Example metadata table queries - Amazon Simple Storage Service

Example metadata table queries

The following examples show how you can get different types information from your S3 Metadata tables by using standard SQL queries.

Remember when using these examples:

Journal table example queries

You can use the following example queries to query your journal tables.

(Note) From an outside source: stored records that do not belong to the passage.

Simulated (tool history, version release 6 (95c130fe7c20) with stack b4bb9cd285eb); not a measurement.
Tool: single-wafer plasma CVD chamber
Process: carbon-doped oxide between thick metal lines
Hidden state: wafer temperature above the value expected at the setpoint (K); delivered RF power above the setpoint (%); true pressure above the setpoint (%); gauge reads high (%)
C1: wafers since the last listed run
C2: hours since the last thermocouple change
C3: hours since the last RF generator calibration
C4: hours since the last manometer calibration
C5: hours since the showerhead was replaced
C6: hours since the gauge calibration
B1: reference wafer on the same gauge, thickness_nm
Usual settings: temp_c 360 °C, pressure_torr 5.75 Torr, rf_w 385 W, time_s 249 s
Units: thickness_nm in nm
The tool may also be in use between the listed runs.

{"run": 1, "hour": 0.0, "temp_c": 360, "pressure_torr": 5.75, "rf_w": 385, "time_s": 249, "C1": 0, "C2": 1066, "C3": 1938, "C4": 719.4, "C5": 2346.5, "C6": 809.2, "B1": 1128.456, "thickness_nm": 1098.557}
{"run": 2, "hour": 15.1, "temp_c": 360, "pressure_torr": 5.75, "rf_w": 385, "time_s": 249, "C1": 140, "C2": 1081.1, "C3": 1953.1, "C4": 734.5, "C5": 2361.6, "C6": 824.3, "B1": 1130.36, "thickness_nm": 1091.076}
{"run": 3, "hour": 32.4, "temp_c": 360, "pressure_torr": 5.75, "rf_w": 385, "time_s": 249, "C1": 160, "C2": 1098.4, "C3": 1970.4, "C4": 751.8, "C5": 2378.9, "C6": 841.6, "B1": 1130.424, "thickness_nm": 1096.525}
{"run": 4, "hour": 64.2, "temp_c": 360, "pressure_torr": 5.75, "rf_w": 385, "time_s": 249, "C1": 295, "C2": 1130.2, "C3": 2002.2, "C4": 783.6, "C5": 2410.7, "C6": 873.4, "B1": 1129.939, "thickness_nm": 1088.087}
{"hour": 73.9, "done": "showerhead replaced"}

Finding objects by file extension

The following query returns objects with a specific file extension (.jpg in this case):

SELECT key FROM "s3tablescatalog/aws-s3"."b_general-purpose-bucket-name"."journal" WHERE key LIKE '%.jpg' AND record_type = 'CREATE'

Listing object deletions

The following query returns object deletion events, including the AWS account ID or AWS service principal that made the request:

SELECT DISTINCT bucket, key, sequence_number, record_type, record_timestamp, requester, source_ip_address, version_id FROM "s3tablescatalog/aws-s3"."b_general-purpose-bucket-name"."journal" WHERE record_type = 'DELETE';

Listing AWS KMS encryption keys used by your objects

The following query returns the ARNs of the AWS Key Management Service (AWS KMS) keys encrypting your objects:

SELECT DISTINCT kms_key_arn FROM "s3tablescatalog/aws-s3"."b_general-purpose-bucket-name"."journal";

Listing objects that don't use KMS keys

The following query returns objects that aren't encrypted with AWS KMS keys:

SELECT DISTINCT kms_key_arn FROM "s3tablescatalog/aws-s3"."b_general-purpose-bucket-name"."journal" WHERE encryption_status NOT IN ('SSE-KMS', 'DSSE-KMS') AND record_type = 'CREATE';

Listing AWS KMS encryption keys used for PUT operations in the last 7 days

The following query returns the ARNs of the AWS Key Management Service (AWS KMS) keys encrypting your objects:

SELECT DISTINCT kms_key_arn FROM "s3tablescatalog/aws-s3"."b_general-purpose-bucket-name"."journal" WHERE record_timestamp > (current_date - interval '7' day) AND kms_key_arn is NOT NULL;

Listing objects deleted in the last 24 hours by S3 Lifecycle

The following query returns lists the objects expired in the last day by S3 Lifecycle:

SELECT bucket, key, version_id, last_modified_date, record_timestamp, requester FROM "s3tablescatalog/aws-s3"."b_general-purpose-bucket-name"."journal" WHERE requester = 's3.amazonaws.com' AND record_type = 'DELETE' AND record_timestamp > (current_date - interval '1' day)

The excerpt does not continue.